Maybe if you had fiber directly connecting Ashburn to Pittsburgh, but it's more likely that you connect Ashburn -> Philadelphia -> Pittsburgh, which is more than double the physical distance.
Just looking at distances on a map is insufficient for actually characterizing the network path.
Also: bear in mind that you need to double all these numbers when considering round trip time. I recognize I phrased it in such a way that might have been interpreted as one-way latencies, but that wasn't my intent.
Even if you had a direct path from Ashburn to Pittsburgh, speed of light through fiber would be about 3.5 ms to travel 450 miles (there and back). And while you might expect that from just plugging numbers into an equation, I have never seen anything resembling 4ms RTT between DC and New York (which are a comparable distance apart from each other) on Google's production network, even though those are definitely directly connected (6-7ms is more realistic).
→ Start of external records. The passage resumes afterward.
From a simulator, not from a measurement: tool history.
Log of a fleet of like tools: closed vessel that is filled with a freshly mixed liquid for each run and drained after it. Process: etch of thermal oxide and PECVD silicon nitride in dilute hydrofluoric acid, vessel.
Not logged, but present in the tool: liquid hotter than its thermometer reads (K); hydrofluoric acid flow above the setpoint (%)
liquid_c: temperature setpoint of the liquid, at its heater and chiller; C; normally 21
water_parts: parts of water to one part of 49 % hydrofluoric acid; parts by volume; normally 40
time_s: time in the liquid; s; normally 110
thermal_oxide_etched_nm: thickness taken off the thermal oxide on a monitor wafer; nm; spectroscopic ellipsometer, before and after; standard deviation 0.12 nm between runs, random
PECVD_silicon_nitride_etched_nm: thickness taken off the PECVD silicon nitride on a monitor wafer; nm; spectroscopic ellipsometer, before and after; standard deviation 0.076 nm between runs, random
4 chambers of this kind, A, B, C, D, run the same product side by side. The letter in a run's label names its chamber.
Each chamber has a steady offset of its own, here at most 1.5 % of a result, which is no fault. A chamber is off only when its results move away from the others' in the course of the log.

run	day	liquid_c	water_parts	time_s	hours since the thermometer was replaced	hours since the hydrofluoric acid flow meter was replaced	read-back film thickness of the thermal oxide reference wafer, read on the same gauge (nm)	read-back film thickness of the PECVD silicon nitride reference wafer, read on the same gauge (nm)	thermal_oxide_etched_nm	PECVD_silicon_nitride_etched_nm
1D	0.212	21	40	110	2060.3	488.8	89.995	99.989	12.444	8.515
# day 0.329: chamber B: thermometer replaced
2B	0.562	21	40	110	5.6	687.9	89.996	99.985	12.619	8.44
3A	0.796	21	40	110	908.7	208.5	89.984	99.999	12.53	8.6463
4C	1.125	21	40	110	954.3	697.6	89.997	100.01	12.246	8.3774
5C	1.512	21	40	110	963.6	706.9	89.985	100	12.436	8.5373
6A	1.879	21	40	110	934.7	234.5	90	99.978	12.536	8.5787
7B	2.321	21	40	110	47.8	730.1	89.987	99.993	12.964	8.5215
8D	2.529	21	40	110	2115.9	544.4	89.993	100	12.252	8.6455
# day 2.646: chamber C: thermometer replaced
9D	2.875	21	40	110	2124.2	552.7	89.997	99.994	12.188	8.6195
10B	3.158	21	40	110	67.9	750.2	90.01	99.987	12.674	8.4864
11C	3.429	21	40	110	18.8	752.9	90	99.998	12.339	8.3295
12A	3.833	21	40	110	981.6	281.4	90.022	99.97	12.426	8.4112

> Just looking at distances on a map is insufficient for actually characterizing the network path.
I would expect big datacenters to usually have links around, and I searched those two cities in particular and there was a news article at the top about a fiber link between them.
> Also: bear in mind that you need to double all these numbers when considering round trip time. I recognize I phrased it in such a way that might have been interpreted as one-way latencies, but that wasn't my intent.
I know. I was accounting for that too.
> I have never seen anything resembling 4ms RTT between DC and New York (which are a comparable distance apart from each other) on Google's production network, even though those are definitely directly connected (6-7ms is more realistic).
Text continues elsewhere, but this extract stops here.